Maha farm loan waiver justified

Maha farm loan waiver justified


With farm distress continuing over decades, Maharashtra has turned into a hotbed of farmer suicides. Credit: PTI

No sooner had Maharashtra Chief Minister Uddhav Thackeray announced a farm loan waiver that is expected to cost about Rs 50,000 crore, than mainline economists began to warn of the rising NPAs of the banks and the strain it causes to the already precarious fiscal position of the state government.

Strangely, the same questions were not raised when in early December, the Minister of State for Finance Anurag Thakur stated in a written reply in Parliament that public and private sector banks had written off Rs 80,893 crore during April-September 2019. According to news reports, when asked who the beneficiaries were, the minister replied: “As borrowers of loan write-offs continue to be liable for repayment and the process of recovery of dues from the borrowers in written-off loan amounts continues, write-off does not benefit the borrower.”
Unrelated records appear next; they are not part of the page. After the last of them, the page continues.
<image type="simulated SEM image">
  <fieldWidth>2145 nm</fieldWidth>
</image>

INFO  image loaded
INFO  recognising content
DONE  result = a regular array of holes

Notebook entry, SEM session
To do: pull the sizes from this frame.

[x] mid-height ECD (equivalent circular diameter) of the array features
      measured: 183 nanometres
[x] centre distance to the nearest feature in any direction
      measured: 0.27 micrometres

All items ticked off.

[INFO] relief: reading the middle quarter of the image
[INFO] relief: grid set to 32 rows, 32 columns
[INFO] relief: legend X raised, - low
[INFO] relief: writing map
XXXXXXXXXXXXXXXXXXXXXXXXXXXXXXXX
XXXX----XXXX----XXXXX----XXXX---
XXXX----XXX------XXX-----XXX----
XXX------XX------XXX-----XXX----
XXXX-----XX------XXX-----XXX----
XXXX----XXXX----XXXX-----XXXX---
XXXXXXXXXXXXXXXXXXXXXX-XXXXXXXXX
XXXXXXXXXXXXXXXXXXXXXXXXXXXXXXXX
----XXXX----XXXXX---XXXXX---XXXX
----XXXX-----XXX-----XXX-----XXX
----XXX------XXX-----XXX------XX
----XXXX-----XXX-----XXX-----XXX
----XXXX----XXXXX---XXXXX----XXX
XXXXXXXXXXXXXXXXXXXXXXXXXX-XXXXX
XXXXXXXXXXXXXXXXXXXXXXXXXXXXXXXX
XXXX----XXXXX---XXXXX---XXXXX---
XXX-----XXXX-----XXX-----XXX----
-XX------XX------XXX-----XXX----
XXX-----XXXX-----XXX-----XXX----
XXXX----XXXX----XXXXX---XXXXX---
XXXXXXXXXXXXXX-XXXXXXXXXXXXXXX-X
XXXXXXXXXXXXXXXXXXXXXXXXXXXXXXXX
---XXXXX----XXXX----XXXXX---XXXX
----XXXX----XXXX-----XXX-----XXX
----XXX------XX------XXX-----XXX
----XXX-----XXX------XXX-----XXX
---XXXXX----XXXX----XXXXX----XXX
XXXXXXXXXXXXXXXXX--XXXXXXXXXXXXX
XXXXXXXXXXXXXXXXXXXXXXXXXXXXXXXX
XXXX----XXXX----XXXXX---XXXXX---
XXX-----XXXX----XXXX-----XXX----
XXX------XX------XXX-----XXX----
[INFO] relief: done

It is true that write-offs are not exactly waivers since it only means that the bad loans are shifted from the bank books to another ledger while the recovery process continues. But the write-offs certainly do benefit borrowers. Let’s be clear, it is not as if the entire bad debt is recovered by banks. The percentage of bad assets that the banks are finally able to recover is far too low. As per the RBI, the rate of recovery of bad loans had come down from 18.4% in 2014 to a low of 12.4% by March 2015. It further declined to 10.3% in 2016. To illustrate, out of an outstanding amount of Rs 2,21,400 crore of bad loans in 2016, only Rs 22,800 crore could be recovered. It will be interesting to know what happened to the remaining Rs 1,98,600 crore.

Although under the Insolvency & Bankruptcy Code (IBC) 2016, the recovery of bad loans has shown an improvement – a total of Rs 70,819 crore was recovered against a pending amount of Rs 1.66 lakh crore for 1,135 cases admitted before National Company Law Tribunal (NCLT) for insolvency resolutions in 2018-19 – falling from a recovery rate of 49.6% in 2017-18 to 42.5% in 2018-19. Add to this recoveries made through other routes like Lok Adalats, Debt Recovery Tribunals and SARFAESI Act, the scheduled commercial banks managed to recover only Rs 1.26 lakh crore from a total outstanding of Rs 8.15 lakh crore in 2018-19, or a recovery rate of 15.5%.

With the actual recovery being dismal, it is the banks that are taking the hit. No wonder, the government had two years back announced a recapitalisation programme of Rs 2.11 lakh crore to bail out banks, followed by another Rs 70,000 crore in 2019.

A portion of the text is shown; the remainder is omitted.